Mirage-time is a virtual library, and has a default implementation (the
unix one), while there's a second one (the solo5 one). The mirage tool
generates, depending on the target, the dependency onto mirage-time.unix
or mirage-time.solo5 (see
https://github.com/mirage/mirage/pull/1529/commits/ff4d1a8924158c4145683b884f55ee869518f69f).
I went further and adapted the users:
- mirage-crypto-rng https://github.com/mirage/mirage-crypto/pull/229
- arp https://github.com/mirage/arp/pull/30
- tcpip https://github.com/mirage/mirage-tcpip/pull/515
- mirage-vnetif https://github.com/mirage/mirage-vnetif/pull/36
- charrua https://github.com/mirage/charrua/pull/125
What I noticed is that in arp there was a test case with a Fast_time,
where the implementation of sleep_ns devided the given time by 600 to
run more quickly. I easily found a different mechanism (increasing the
tick from every 1500ms to every 2ms) which resulted in the test cases
succeeding.
The full PR for mirage is https://github.com/mirage/mirage/pull/1529
## Downsides
As just outlined, passing a Fast_time isn't possible anymore. But I
couldn't find any use apart from the arp test case - and there I could
revise the code, which is more readable right now.
Another question is about extensibility: so what if someone comes up
with a new mirage-time implementation that is faster, uses less memory,
... -- I guess we all agree that we want to use it, and we just merge it
into mirage-time. So, really, we only ever need one mirage-time
implementation in a unikernel! :)
Another axis is what if someone wants to develop a new mirage backend
(let's say unikraft) -- well, you'll have to extend the mirage-time
repository with the new implementation, and the mirage tool to use the
given implementation for the unikraft target. This isn't too different
from what would be needed at the moment, where the mirage tool would be
extended to use the "mirage-time-unikraft" package (NB: dune variants
may only be in the same opam package). I don't see we're loosing
anything here (esp. seeing how MirageOS currently evolves).
## Upsides
- code readability
- editor support
- less frightening for newcomers
- less generated code
- performance? (haven't measured this)
## Future
I'm not yet 100% happy with the result: I think the "~extra_deps" is a
big hammer for what we need -- a simpler way we could have in mirage is
to define "default_time" as a `package` - so it could be added as (in
config.ml):
`main ~packages:[ package "duration" ; time ]`
And that `time` would resolve to "mirage-time.unix" or
"mirage-time.solo5" at mirage configure time (depending on the target
used). Since "Mirage_time" doesn't need any initialization function
being called, such a lightweight approach would be preferably.

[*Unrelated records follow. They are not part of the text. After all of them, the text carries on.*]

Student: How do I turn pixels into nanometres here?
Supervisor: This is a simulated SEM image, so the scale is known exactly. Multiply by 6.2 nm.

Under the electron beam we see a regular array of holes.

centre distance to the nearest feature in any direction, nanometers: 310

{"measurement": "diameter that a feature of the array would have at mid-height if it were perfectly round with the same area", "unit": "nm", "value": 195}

The downside is that our "start" needs to be delayed so other top-level
functions have a chance to be setup (i.e. the Mirage_logs reporter). I
think we need a different solution here.
## Comments?
Please feel free to comment in this mail thread. If you have opinions
about the changed code, please comment on the individual PRs linked above.
I'm aware we have various other abstraction mechanisms and build system
tricks in OCaml (first class modules, conditional compilation, ...). My
current plan is to use dune variants since it looks like a nice
lightweight approach for the flexibility we need. Feel free to go down a
different path and let us then compare the results (but please refrain
from discussing what could be nicer with a different approach that
hasn't been tried out - too many unknowns won't help the discussion).
## Future II
Mirage-time was only the beginning ;) If there's positive feedback, I
have unfinished and unclean changes to remove Random and Clock as
functor arguments.
I believe it will make MirageOS more approachable and easier to get
adapted by OCaml programmers (and others as well). From what I remember,
the plan with mirage 4 was to try out the dune variants -- so now 2
years after the 4.0.0 release, here we are :)
My belief is that other packages, such as mirage-net and mirage-block
could benefit as well from using dune variants. I'm happy to continue
that line of work and figure out what are the things that are not doable
with this approach.
Thanks for reading until the end :D
Hannes